A corpus for research on diatopic variation in Standard German: Design and user interface of the ZDL-Regionalkorpus
2022-04-13, 14:30–15:00 (Europe/Vienna), Room 2


The ZDL-Regionalkorpus (Nolda, Barbaresi & Geyken 2021) is a newspaper corpus designed for research on diatopic variation in Standard German. It is hosted by the Zentrum für digitale Lexikographie der deutschen Sprache (ZDL) at the Berlin-Brandenburg Academy of Sciences and Humanities (BBAW) and is used by lexicographers of the online German dictionary “Digitales Wörterbuch der deutschen Sprache” (DWDS) as an empirical base for the geographic labels in DWDS articles (cf. https://www.dwds.de/d/regionalangaben). The ZDL-Regionalkorpus and its powerful user interface are also available for any registered DWDS user (https://www.dwds.de/d/korpora/regional; registration is free of charge).

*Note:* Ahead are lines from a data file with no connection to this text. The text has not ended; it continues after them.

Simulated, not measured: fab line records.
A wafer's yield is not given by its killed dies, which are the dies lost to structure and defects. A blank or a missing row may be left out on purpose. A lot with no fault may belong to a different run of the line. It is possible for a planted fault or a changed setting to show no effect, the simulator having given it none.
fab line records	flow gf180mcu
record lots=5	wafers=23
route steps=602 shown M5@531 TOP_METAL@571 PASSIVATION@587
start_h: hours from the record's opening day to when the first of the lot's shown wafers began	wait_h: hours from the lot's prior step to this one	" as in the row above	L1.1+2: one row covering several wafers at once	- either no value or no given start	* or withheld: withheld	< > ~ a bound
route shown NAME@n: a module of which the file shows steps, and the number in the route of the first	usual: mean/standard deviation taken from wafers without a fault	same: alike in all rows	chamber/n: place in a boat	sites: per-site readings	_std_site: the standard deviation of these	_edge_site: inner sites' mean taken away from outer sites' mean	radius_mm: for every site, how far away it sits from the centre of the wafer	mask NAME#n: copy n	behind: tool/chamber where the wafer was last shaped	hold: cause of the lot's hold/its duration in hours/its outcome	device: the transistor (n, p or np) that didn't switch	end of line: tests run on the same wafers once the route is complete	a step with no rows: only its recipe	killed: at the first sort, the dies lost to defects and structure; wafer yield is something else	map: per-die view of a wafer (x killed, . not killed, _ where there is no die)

Currently, the ZDL-Regionalkorpus comprises about 31 million articles with ca. 9 billion tokens from local and regional sections of daily newspapers from various regions in Germany. As in the non-public (and much smaller) corpus of the “Variantengrammatik” project (http://mediawiki.ids-mannheim.de/VarGra/index.php/Datenerhebung), articles from other newspaper sections have been excluded, since they are often provided by central editorial departments or by news agencies. An extension to Austrian newspapers is in preparation in cooperation with the Austrian Centre for Digital Humanities and Cultural Heritage (ACDH-CH) at the Austrian Academy of Sciences (ÖAW). In addition, future versions of the ZDL-Regionalkorpus will also provide data from Swiss newspapers.
The user interface of the ZDL-Regionalkorpus provides a faceted search over diatopic areas, ranging from D-Nordwest to D-Südost. The areal classification is modelled on the “Variantengrammatik” and the “Variantenwörterbuch” (Ammon et al. 2016), but also takes empirical findings of Lameli (2013) into account. Corpus queries can use the full power of the DWDS corpus engine (https://www.dwds.de/d/korpussuche), including queries for lemmas, word forms, phrases, and parts of speech. Frequencies per area and newspaper are presented in tabular and cartographic form. An interactive histogram view plots frequencies per area and year.
This hands-on presentation of the design and the user interface of the ZDL-Regionalkorpus is aimed at both novice and advanced DWDS users. A focus of the presentation will be on new data and tools which were introduced only recently. For the presentation, we need one or two tables for laptops and printed material, power outlets, and preferably one flat-screen per table.


Ammon, Ulrich et al. 2016. Variantenwörterbuch des Deutschen: Die Standardsprache in Österreich, der Schweiz und Deutschland, Liechtenstein, Luxemburg, Ostbelgien und Südtirol sowie Rumänien, Namibia und Mennonitensiedlungen. 2nd ed. Berlin: Walter de Gruyter.
Lameli, Alfred. 2013. Strukturen im Sprachraum: Analysen zur arealtypologischen Komplexität der Dialekte in Deutschland (Linguistik – Impulse & Tendenzen 54). Berlin: de Gruyter.
Nolda, Andreas, Adrien Barbaresi & Alexander Geyken. 2021. Das ZDL-Regionalkorpus: Ein Korpus für die lexikografische Beschreibung der diatopischen Variation im Standarddeutschen. In Lobin, Henning, Andreas Witt & Angelika Wöllstein (eds.), Deutsch in Europa: Sprachpolitisch, grammatisch, methodisch (Institut für Deutsche Sprache: Jahrbuch 2020), 317–322, Berlin: de Gruyter.